Firewall Wizards mailing list archives

Re: Penetration testing via shrinkware


From: James Goldston <jgoldston () sscs net>
Date: Mon, 21 Sep 1998 22:42:43 -0400


Couple of observations.  First, it is all too easy to toss out words like
code walk-throughs and proving this or that.  As far as I know the NCSC has
never done code walk-throughs, except on possibly the smallest code
segments and certainly not an entire system.  I don't think we can expect
the ICSA or anyone else to do this anytime soon.  For a very old reference
(1984) on why you should not trust code walk-throughs, I would direct
interested readers to Ken thompson's paper, "Reflections on Trusting Trust"
at http://www.acm.org/classics/sep95/.


=-=-=-=-= At 08:53 PM 9/20/98 -0400, Marcus wrote: =-=-=-=-=
Verification need not be confined to testing.  You could also do
FORMAL verfication, which involves inspecting the source code, and proving
mathematically that there are no bugs at all.  Let me be perfectly clear:  I
do NOT regard this as a practical approach, I am just observing that it is a
theoretical possibility.  Very few organizations have the resources to
persue
A1 certification for a product of any complexity.  But it is theoretically
possible to prove that a firewall is bug-free.
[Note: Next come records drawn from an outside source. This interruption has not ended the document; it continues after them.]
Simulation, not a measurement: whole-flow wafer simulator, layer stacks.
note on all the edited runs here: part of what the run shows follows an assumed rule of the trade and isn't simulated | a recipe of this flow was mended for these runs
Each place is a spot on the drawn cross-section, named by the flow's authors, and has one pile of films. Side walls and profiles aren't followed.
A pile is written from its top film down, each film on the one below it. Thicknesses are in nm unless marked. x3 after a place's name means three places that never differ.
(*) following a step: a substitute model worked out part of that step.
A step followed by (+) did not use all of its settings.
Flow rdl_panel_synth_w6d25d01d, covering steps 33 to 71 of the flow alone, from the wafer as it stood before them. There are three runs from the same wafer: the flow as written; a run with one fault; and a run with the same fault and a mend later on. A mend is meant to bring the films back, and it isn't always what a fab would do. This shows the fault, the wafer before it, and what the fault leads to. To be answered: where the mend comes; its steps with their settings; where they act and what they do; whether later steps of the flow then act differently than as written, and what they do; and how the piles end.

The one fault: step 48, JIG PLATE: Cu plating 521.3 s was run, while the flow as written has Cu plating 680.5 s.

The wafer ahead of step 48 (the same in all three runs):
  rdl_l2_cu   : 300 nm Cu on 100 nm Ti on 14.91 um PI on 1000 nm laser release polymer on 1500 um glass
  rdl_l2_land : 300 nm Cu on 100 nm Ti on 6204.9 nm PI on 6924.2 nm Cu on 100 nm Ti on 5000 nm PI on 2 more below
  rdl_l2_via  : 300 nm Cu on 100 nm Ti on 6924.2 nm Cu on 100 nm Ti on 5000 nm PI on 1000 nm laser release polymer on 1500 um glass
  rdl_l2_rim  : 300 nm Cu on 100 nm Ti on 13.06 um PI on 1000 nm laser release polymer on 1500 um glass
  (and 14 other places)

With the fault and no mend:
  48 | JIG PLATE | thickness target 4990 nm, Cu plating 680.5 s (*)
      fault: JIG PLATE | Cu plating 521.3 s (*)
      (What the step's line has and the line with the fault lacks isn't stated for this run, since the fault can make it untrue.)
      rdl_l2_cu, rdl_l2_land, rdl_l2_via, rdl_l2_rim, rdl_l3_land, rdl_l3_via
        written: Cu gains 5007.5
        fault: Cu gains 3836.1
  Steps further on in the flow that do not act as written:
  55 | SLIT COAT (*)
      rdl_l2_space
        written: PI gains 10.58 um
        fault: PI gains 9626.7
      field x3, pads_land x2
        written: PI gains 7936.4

Bleah. That formal proof stuff is all nonsense. If you spend
a huge amount of effort and are willing to make a lot of
simplifying assumptions (like that your compiler generates
correct code and that your libraries are all correct code
and that your kernel is bug free, and that your CPU microcode
is bug free) then you can prove that "hello.c" is correct.
If things get much more complex than "hello.c" then it's
one of those life-long projects.

Formal vertification is not "inspecting the source code, and proving
mathematically that there are no bugs at all."  For the lack of a better
reference, from the NCSC Purple Book 'design verification is mapping specs
to the security model.  Implementation verification is mapping code to
specs.'  Last time I checked, the latter has been beyond the
state-of-the-art since it was first written for all but play systems.

Also, I'm not sure which is harder, proving the statement that "it is
theoretically possible to prove that a firewall is bug-free" or the
converse.  I would bet on the latter.